# Cash Purchase or mortgage



## Jims321 (Jun 1, 2015)

Hi

We're two British pensioners toying with the idea of buying a small flat in Spain.
I'd very much appreciate any general advice on this but especially guidance on buying new as opposed to previously lived in and also any advantages / disadvantages associated with a cash purchase. Many thanks in advance.


----------



## emlyn (Oct 26, 2012)

Where in Spain are you toying with the idea of buying?


----------



## Jims321 (Jun 1, 2015)

We haven't got a firm fix as yet. Looking generally around Costa blanca, Alicante and north.


----------



## snikpoh (Nov 19, 2007)

Jims321 said:


> Hi
> 
> We're two British pensioners toying with the idea of buying a small flat in Spain.
> I'd very much appreciate any general advice on this but especially guidance on buying new as opposed to previously lived in and also any advantages / disadvantages associated with a cash purchase. Many thanks in advance.

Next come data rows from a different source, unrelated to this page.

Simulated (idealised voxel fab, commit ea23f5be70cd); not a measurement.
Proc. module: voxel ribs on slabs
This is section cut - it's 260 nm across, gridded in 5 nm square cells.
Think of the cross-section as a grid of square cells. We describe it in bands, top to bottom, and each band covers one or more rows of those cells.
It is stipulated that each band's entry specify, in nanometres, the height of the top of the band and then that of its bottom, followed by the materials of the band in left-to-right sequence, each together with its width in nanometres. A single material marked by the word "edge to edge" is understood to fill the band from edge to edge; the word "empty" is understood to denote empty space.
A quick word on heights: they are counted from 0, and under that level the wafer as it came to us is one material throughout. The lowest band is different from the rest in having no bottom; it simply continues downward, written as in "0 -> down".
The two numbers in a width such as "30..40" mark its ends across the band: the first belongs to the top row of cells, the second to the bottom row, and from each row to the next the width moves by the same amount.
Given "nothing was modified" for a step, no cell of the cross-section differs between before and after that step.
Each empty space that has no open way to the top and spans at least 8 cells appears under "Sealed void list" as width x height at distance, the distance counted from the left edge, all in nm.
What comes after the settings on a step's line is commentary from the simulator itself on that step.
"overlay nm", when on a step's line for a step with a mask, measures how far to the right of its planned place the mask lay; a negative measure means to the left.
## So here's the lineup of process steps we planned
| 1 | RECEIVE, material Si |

New versus old - this is really a personal choice but (in theory) any problems are known with an older property (would be my choice).

Mortgage versus cash - you can offset mortgage interest payments against tax, rates are low at the moment (we pay 1.1% above monthly eurobor). With cash, there are no debts to worry about but is your money working for you?


----------



## alborino (Dec 13, 2014)

Jims321 said:


> We haven't got a firm fix as yet. Looking generally around Costa blanca, Alicante and north.


If you have cash why would you even consider a mortgage? I cannot imagine no matter how good a return you get on invested money how that could add up.

On new property ensure you understand any VAT (IVA) considerations.

But there are bargains to be had. If you are going to do it there hasn't been a better time in quite a while. But do remember have an additional 15% in hand for tax/costs and you will most likely not get any surprises. 

But what a great adventure you have to come Jim. Good luck and enjoy


----------



## emlyn (Oct 26, 2012)

Jims321 said:


> We haven't got a firm fix as yet. Looking generally around Costa blanca, Alicante and north.


Some things I took into consideration as a pensioner were,
Distance from regional airport 
Availability of public transport 
Distance from local shopping centre
Would properly still suit in 10 to 15 years time
Location 
Cost of long term rental as opposed to buying 
Hope this helps


----------



## snikpoh (Nov 19, 2007)

alborino said:


> If you have cash why would you even consider a mortgage? I cannot imagine no matter how good a return you get on invested money how that could add up.



It's really very simple -

mortgage at 1.1%, investment at 5% = profit of 3.9% per annum

If the mortgage ever started to rise and/or the investment rates dropped, then one still has the capital to pay off the mortgage.

This is exactly what I've done and have had it confirmed by very competent (independent) wealth advisors.

Obviously one has to take into account such factors as being able to pay off the mortgage without fees, factor in selling costs from the portfolio etc. but it's certainly worth thinking about.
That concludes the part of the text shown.